U.S.-listed shares of Tesla rival Nio Inc tumbled more than 18% on Tuesday after the Chinese electric carmaker posted a drop in quarterly vehicle sales, blaming a cut in subsidies and weak demand.
China has been steadily rolling back subsidies provided to new energy vehicles, with plans to phase it out after 2020 amid criticism that some firms have become overly reliant on the funds.
Nio had said subsidies for its ES8 car were cut to 11,520 yuan ($1,600) beginning June 26 from 67,500 yuan ($9,500) last year.
"The China subsidy cut has been well understood by investors, so all China EV producers are looking at a weak 2H19," Roth Capital analyst Craig Irwin said.
The company, whose second-quarter losses nearly doubled, also canceled its post-earnings conference call scheduled for 8 a.m. ET.
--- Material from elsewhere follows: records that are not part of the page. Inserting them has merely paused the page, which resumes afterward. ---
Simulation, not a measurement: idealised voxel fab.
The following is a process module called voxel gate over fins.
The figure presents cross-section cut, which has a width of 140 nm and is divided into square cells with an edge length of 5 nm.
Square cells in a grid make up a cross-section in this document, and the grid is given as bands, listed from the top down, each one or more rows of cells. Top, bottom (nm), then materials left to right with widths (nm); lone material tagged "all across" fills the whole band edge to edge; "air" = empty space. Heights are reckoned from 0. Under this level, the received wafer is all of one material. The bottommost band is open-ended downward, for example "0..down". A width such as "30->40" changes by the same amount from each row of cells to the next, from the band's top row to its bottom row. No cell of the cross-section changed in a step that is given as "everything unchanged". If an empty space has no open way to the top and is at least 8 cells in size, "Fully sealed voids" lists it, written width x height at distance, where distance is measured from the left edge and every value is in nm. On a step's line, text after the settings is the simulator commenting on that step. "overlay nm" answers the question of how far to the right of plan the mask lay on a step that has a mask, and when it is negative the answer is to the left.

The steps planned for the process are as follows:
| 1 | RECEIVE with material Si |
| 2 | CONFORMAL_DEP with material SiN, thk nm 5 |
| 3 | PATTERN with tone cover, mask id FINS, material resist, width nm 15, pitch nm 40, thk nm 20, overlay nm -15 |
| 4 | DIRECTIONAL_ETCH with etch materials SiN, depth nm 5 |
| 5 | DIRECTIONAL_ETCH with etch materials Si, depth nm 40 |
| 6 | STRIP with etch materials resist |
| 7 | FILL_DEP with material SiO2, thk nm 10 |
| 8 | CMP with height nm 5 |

The company reported an adjusted loss of $3.11 per share, bigger than analysts' expectations of a loss of $1.29 per share, according to Refinitiv data.
Nio, which counts Chinese internet giant Tencent Holdings and Hillhouse Capital Management as its shareholders, had raised $1 billion in September last year in an initial public offering, valuing the company at $6.4 billion. As of Monday's close, Nio was valued at $2.9 billion.
"In an environment of softer macro-economic and auto market conditions, we continue to work hard to expand our market penetration," Chief Executive Officer William Bin Li said in a statement.
Nio also plans to reduce its global headcount to 7,800 by the end of the third quarter from nearly 10,000 employees in January.
The company said its vehicle sales fell nearly 8% to 1.41 billion yuan ($198.40 million) from 1.54 billion yuan in the preceding quarter.
Nio sold 3,140 ES8 cars in the quarter, down from 3,989 cars in the first quarter. ES8 is a pure-electric, seven-seat sport-utility vehicle, which is seen as a rival to Tesla's Model X.
It sold just 413 cars of its cheaper ES6 model (shown above).
Apart from Tesla, Nio competes with a swathe of Chinese electric vehicle startups such as Byton and Xpeng Motors.
While Tesla does not disclose sales by country, consultancy firm LMC Automotive estimates sales of 23,678 Tesla vehicles in China in the first seven months this year, nearly double the number of cars it sold a year earlier.